### Status (03/22/2024)
- no existing library fulfills all requirements 
- core problem: model firmly baked into code everywhere in all of them
- we had to start from a very low level:
  - only able to analyze files
  - core necessary parts:
    - abstractions for recording, preprocessor, model 
    - model, preprocessing disentangled from rest => allows runtime replacement of model
  
- currently there: 
  - [x] model, preprocessor abstractions 
  - [x] disentanglement of data and analysis => allows exchange of analysis part 
  - [x] integration of core birdnet functionality back 
  - runs in python from prerecorded files 
  
- not yet there: 
  - user interface 
  - integrated system that would 'run alone'  
    - `birdnetlib` provides at the very least starting points 
  - documentation
  - no support for pytorch

### Code example

clone repo and install first from repo directory `python3 -m pip install .`

In [None]:
import sys 
sys.path.append("..")
import iSparrow.sparrow_model_base as spm
import iSparrow.sparrow_recording as spr
import iSparrow.preprocessor_base as spb
import iSparrow.utils as utils
import IPython

import tests.set_up_sparrow_env as sp

In [None]:
from pathlib import Path
import pandas as pd

In [None]:
# make a mock install of sparrow. will be invisible in the future
sp.install()

### Demo

- load model, preprocessor you want 
- add recording to be analyzed and assign it the model, preprocessor to use 
- analyze 

In [None]:
# variables for analysis
sigmoid_sensitivity = 1.0
num_threads = 12
min_conf = 0.25

# variables for recording
recording_path = sp.EXAMPLES / "soundscape.wav"
sample_rate = 48000
overlap = 0.0
sample_secs = 3.0
resample_type = "kaiser_fast"

In [None]:
ppd = utils.load_module("ppm", sp.MODELS / Path("birdnet_default") / "preprocessor.py")

In [None]:
md = utils.load_module("md", sp.MODELS / Path("birdnet_default") / "model.py")

In [None]:
preprocessor = ppd.Preprocessor(sample_rate=sample_rate, overlap=overlap, sample_secs=sample_secs, resample_type=resample_type)

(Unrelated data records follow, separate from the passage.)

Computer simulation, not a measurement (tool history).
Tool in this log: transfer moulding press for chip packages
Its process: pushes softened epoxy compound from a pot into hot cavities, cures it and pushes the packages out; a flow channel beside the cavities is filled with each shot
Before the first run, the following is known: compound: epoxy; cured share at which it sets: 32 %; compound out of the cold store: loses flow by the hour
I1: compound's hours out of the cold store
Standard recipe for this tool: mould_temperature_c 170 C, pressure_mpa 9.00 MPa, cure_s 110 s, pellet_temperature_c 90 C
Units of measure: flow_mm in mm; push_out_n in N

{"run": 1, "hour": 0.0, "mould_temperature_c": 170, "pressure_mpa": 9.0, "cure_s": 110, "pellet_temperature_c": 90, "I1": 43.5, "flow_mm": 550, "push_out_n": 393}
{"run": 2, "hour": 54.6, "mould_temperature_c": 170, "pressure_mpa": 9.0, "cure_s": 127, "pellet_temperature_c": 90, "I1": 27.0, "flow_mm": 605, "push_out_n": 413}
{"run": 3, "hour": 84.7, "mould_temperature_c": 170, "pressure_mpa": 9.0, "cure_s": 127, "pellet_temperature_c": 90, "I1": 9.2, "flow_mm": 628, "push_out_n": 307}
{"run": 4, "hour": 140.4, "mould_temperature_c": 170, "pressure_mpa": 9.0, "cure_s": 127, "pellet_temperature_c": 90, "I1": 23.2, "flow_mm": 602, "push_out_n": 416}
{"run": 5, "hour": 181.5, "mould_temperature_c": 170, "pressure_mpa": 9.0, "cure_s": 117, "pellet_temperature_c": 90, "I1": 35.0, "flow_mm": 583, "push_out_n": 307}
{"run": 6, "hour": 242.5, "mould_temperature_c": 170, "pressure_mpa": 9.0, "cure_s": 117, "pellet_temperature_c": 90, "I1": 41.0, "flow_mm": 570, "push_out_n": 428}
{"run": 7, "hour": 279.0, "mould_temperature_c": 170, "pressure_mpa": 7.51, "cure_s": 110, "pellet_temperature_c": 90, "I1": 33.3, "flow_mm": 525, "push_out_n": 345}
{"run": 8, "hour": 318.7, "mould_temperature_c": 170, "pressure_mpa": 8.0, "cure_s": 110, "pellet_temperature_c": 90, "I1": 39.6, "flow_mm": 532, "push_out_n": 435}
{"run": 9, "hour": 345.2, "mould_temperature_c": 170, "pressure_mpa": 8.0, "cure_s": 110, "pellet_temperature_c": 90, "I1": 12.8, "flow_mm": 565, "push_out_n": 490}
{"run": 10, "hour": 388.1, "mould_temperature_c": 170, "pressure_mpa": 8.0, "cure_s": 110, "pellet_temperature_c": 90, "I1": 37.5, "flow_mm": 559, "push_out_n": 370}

model = md.Model(sp.MODELS / "birdnet_default", num_threads=5, sigmoid_sensitivity=1.)

In [None]:
recording = spr.SparrowRecording(preprocessor, model, sp.EXAMPLES / "soundscape.wav", min_conf=min_conf)

In [None]:
recording.analyze()

In [None]:
IPython.display.Audio(sp.EXAMPLES / "soundscape.wav")

In [None]:
pd.DataFrame(recording.detections)

In [None]:
ppc = utils.load_module("ppm", sp.MODELS / Path("birdnet_custom") / "preprocessor.py")
mc = utils.load_module("md", sp.MODELS / Path("birdnet_custom") / "model.py")

### Support for Birdnet's transfer learning approach 

- train a new classifier in birdnet itself (port of training logic to sparrow possible, but low priority atm)

- use in conjunction with the default model 

- **does allow for appending new species to existing list, including mammals**

In [None]:
preprocessor = ppc.Preprocessor(sample_rate=sample_rate, overlap=overlap, sample_secs=sample_secs, resample_type=resample_type)

model = mc.Model(default_model_path=sp.MODELS / "birdnet_default", model_path=sp.MODELS / "birdnet_custom", num_threads=5, sigmoid_sensitivity=1.)

In [None]:
recording = spr.SparrowRecording(preprocessor, model, sp.EXAMPLES / "soundscape.wav", min_conf=min_conf)

In [None]:
recording.analyze()

In [None]:
pd.DataFrame(recording.detections)

### Load a different model into an existing recording instance

- read module that contains the model, preprocessor during program execution
- build preprocessor
- build model
- change model, preprocessor to new one, reset recording
- analyze
- change model upon request
- analyze again..

In [None]:
ppc = utils.load_module("ppm", sp.MODELS / Path("google_perch") / "preprocessor.py")
mc = utils.load_module("md", sp.MODELS / Path("google_perch") / "model.py")

In [None]:
preprocessor = ppc.Preprocessor(sample_rate=32000, sample_secs=5., resample_type=resample_type)
model = mc.Model(model_path=sp.MODELS / "google_perch", num_threads=5)

In [None]:
recording = spr.SparrowRecording(preprocessor, model, sp.EXAMPLES / "soundscape.wav", min_conf=min_conf)

In [None]:
recording.analyze()

In [None]:
pd.DataFrame(recording.detections)

In [None]:
ppc = utils.load_module("ppm", sp.MODELS / Path("birdnet_default") / "preprocessor.py")
mc = utils.load_module("md", sp.MODELS / Path("birdnet_default") / "model.py")

preprocessor = ppd.Preprocessor(sample_rate=sample_rate, overlap=overlap, sample_secs=sample_secs, resample_type=resample_type)

model = md.Model(sp.MODELS / "birdnet_default", num_threads=5, sigmoid_sensitivity=1.)

recording.set_analyzer(model, preprocessor)

print(recording.analyzer.name)
print(recording.processor.name, recording.processor.sample_rate)

In [None]:
recording.analyze()

In [None]:
pd.DataFrame(recording.detections)

### Current concept for usage in final deployment 

- bundle model file with implementations of `model`, `preprocessor` derived from a base provided by sparrow. ==> Scientist 
- upload models to huggingface
- give url or model name to Sparrow
  - Sparrow handles caching of models so they aren't downloaded again
- execute procedure above in an encapsulated way 
- shouldn't create gap in data acquisition?